The UK government's attitude to moral hazard seems always to be
to feather bed the profligate at the expense of
the careful thus encouraging profligacy and deterring
For example the government
created a pension contingency panel to assist in bailing
out bankrupt pension trusts but funds the panel from
the pension trusts which have been careful enough to maintain
sufficient cash to pay their pensioners.
Politicians invariably keep an eye on their own positions
and re appointment/election prospects so are apt to take
decisions based more on those than on what is right.
Church leaders who have no such potential for personal gain have
no such excuse. I suppose their resounding silence on the moral hazard
aspects of the nation/global financial crisis might be explainable
with reference to the fact that national/world financial regulation is more a
matter for Caesar's laws than God's but the same cannot be said
of such moral hazardous issues such as Catholic adoption agencies
being disenfranchised from the Catholic Church by
government imposed secular principles being given precedence over
Catholic ethos. Earlier generations of Catholics within the UK
died rather than accede to such government dictat.
Where is the view of Catholic leaders in answer to the
points raised during the summer holidays that(courtesy BBC):
"Accord, a new coalition of secular and religious figures, wants the government to stop state-funded schools engaging in what they say is "discrimination".
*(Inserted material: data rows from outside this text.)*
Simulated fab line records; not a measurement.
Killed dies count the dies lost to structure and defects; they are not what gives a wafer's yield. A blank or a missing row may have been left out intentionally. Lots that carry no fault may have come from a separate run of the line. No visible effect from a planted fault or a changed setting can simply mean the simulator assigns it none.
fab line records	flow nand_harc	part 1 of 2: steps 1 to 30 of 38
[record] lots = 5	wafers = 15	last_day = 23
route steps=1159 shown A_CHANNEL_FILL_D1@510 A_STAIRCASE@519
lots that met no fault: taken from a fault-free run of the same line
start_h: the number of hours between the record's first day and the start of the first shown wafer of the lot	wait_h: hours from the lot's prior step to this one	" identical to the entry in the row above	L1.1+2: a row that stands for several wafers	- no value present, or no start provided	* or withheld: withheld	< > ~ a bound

It argues that all children should have equal access to good local schools and that segregating them on religious grounds harms community cohesion."
Secular government leaders in the UK seem weak on moral hazard issues
at the moment but this would not be so bad if the UK Catholic
leaders in England anyway demonstrated more strength and
a willingness to insist publically that Catholic institutions
must not have their religious ethos diminished by the secular state.